The origins of mysterious objects, many reported by pilots over military bases, remain unknown…  And an array of aerial behaviors were documented -- the Office of the Director of National Intelligence saying they potentially have different explanations, from airborne clutter to American industry to foreign adversaries. The report also suggests the objects could be U.S. government technology -- diverging from what defense officials insisted decades ago:

“We can say that the recent sightings are in no way connected with any secret development by any Department of the United States,” Maj. Gen. John Samford announced in 1952.
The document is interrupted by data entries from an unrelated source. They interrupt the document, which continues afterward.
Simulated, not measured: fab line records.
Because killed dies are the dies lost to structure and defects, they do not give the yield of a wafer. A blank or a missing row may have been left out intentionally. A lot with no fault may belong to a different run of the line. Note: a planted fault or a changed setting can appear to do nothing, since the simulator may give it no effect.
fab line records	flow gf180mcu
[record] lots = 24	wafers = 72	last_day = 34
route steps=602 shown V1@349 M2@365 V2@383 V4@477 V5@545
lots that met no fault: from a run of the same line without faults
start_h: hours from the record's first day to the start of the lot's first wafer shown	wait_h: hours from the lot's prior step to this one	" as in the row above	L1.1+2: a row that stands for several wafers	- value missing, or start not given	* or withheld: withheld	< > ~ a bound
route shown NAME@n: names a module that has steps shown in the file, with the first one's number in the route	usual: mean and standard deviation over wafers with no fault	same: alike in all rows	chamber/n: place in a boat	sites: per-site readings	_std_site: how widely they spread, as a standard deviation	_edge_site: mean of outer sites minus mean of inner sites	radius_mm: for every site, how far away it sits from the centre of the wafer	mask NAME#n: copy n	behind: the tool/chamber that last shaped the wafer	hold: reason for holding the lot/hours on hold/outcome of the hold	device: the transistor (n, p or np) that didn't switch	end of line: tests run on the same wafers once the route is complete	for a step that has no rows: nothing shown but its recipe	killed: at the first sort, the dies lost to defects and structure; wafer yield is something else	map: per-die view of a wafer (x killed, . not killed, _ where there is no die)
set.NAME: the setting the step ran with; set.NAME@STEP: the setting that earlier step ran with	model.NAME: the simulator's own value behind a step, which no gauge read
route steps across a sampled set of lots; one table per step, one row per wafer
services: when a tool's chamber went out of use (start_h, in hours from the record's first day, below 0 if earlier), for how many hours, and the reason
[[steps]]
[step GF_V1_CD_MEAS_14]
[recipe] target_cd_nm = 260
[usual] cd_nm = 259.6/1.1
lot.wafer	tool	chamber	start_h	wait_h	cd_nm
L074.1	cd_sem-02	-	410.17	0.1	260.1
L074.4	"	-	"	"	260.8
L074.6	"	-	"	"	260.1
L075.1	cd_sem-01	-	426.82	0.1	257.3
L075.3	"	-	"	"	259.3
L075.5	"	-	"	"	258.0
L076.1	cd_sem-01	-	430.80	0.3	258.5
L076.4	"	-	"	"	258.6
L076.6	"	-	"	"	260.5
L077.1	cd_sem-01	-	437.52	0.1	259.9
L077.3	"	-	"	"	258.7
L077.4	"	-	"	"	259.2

Just 18 of 144 incidents displayed advanced technology, according to the report. But prominent figures say Friday’s nine-paged document is just the beginning.

"We cannot let this June 25 report be put in a library someplace and forgotten about and we need to continue working on it."

That’s former Senate Majority Leader Harry Reid, who pushed to secure $22 million to fund a secret program to track UFOs in 2007.

"When I first blew the horn on this, my staff told me, ‘Stay the hell away from this. It's nothing but trouble for you.’ But I'm so glad I did," Reid says.

Now with the report... a terrestrial twist: The former leader of that Pentagon program says staff tried to undermine him and suppress information. Lue Elizondo, who was the director of the Advanced Aerospace Threat Identification Program, has been speaking with the Pentagon’s Inspector General office, as it looks into the Defense Department’s handling of UFOs. 

"Lou is hoping not only that they'll formulate a clear, consistent line, a narrative on this, but it will be a narrative that acknowledges the truth," says Daniel Sheehan, Elizondo's lawyer.

Then he went on to make an astonishing claim about UFO retrieval efforts that Newsy hasn’t confirmed -- and weren’t addressed in the report: 

"There's a lot of evidence, very compelling evidence that the United States military, the Defense Department, has recovered more than one of these crashed UFOs. And there's ample evidence that they've been engaged in an aggressive program of trying to understand the technology and to back-engineer it, to try to create some sort of a weapon system using their technology or a spacefaring type of technology based on their technology," Sheehan said.

The Pentagon had no comment. Elizondo is bound by a nondisclosure agreement but says that if a foreign adversary was behind UFOs, that would be an intelligence failure on par with 9/11.  

“I can certainly tell you from my experience--that we’re pretty confident that it’s not Russian or Chinese technology,” Elizondo told reporters at a Washington Post event. 

He and a small team are getting ready to unveil a new organization, called Sky Fort, meant to “protect and support” military and government personnel in Unidentified Aerial Phenomena programs.

For now, security experts have more questions: about whether U.S. allies were asked to share data… and why only some UFO incidents were counted. 

Meanwhile military researchers in China say the People's Liberation Army is now tracking sightings with artificial intelligence.

"I often wonder in recent days, what if I hadn't done this? I mean, it has opened up a new world for most everyone," Reid says.